Editorial
Massive meltdown
The Himalayan region is overlooked in climate change narrativesNepal’s Hindu Kush Himalayan Region, home to many of the world’s highest peaks, has long been celebrated as a source of national pride. But efforts to address the region’s catastrophic vulnerabilities to climate change have long been neglected.
A comprehensive study of the region by the International Centre for Integrated Mountain Development (ICIMOD) entitled Hindu Kush Himalaya Assessment: Mountains, Climate Change, Sustainability, and People, warns that if global climate efforts fail, and if current emissions persist, two-thirds of the region’s glaciers could melt by 2100. The report, the first large-scale and peer-reviewed study to detail the region’s alarming vulnerabilities, points to a looming reality: Even if the Paris Agreement goal of limiting global warming to 1.5 degrees Celsius by the end of the century is met, nearly half of the glaciers in the Hindu Kush Himalayan Region will still melt due to an inevitable 2-degree Celsius spike in temperature.
The landmark report’s detailed findings, a product of five years’ worth of research and collaboration between 350 researchers and policy experts, highlight the necessity for the government to approach climate change through a multi-sectoral, multi-national and cross-scalar lens. The effects of glacial melting, in a region that is home to more than a quarter of the world’s glaciers, will be far-reaching—from destabilising some of the world’s most significant rivers including the Ganges and the Mekong to severely depleting the food supply, energy and overall livelihood of billions of people across South Asia and Southeast Asia.

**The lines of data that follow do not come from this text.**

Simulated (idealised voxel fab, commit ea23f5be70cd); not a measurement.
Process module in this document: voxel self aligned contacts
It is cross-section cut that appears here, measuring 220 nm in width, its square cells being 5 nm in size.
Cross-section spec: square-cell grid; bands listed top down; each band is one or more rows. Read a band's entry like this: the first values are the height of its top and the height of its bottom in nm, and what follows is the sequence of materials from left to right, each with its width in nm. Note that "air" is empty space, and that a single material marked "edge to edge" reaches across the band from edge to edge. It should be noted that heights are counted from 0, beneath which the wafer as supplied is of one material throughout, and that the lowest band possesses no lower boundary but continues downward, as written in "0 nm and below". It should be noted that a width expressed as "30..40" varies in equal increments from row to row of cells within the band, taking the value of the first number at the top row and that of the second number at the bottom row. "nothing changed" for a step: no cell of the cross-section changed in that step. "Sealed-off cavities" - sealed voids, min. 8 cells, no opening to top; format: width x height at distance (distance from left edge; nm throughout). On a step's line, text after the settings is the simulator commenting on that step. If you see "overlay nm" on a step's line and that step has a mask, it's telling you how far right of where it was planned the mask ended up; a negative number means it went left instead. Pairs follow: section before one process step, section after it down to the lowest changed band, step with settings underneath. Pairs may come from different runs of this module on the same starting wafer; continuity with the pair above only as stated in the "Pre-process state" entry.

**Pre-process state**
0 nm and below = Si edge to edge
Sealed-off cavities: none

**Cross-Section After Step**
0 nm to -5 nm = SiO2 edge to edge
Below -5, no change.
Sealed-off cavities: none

While the government has made several appeals to the international community for monetary support for its mitigation efforts, little has been done to develop regional policies and mechanisms for environmental governance to specifically address climate change in the Hindu Kush Himalayan Region. Though the government has placed particular emphasis on regional diplomacy, much of this discourse and action revolves around traditional notions of security, development and economic growth. As this report, and many others before, have highlighted, despite the fact that climate change (especially in the mountainous regions) invariably intersects with and poses threats to all three of these issues, it is continually overlooked in regional policy deliberations.
The report also highlights a fact that is continually overlooked in the government’s approach to climate change policy: The immediate effects of climate change particularly affect the region’s poor. The 250 million mountain dwellers, one-third of whom live on less than $1.90 a day, and the 1.65 billion others living downstream, whose needs are already neglected by the political strata, are the most vulnerable to the rapid glacial meltdown.
Just last week, the Ministry of Forests and Environment announced that it had begun drafting and amending a total of eight laws to specifically address climate change ‘to make the country’s environment laws more encompassing’. While this is an important step forward, the need to form and implement targeted, regional and achievable policies for the long-neglected Hindu Kush Himalayan Region and its vulnerable communities deserves due priority. There is also an urgent need to engage with these communities by forming community-government partnerships and ensuring that the resources for climate change mitigation are easily accessed by the most vulnerable.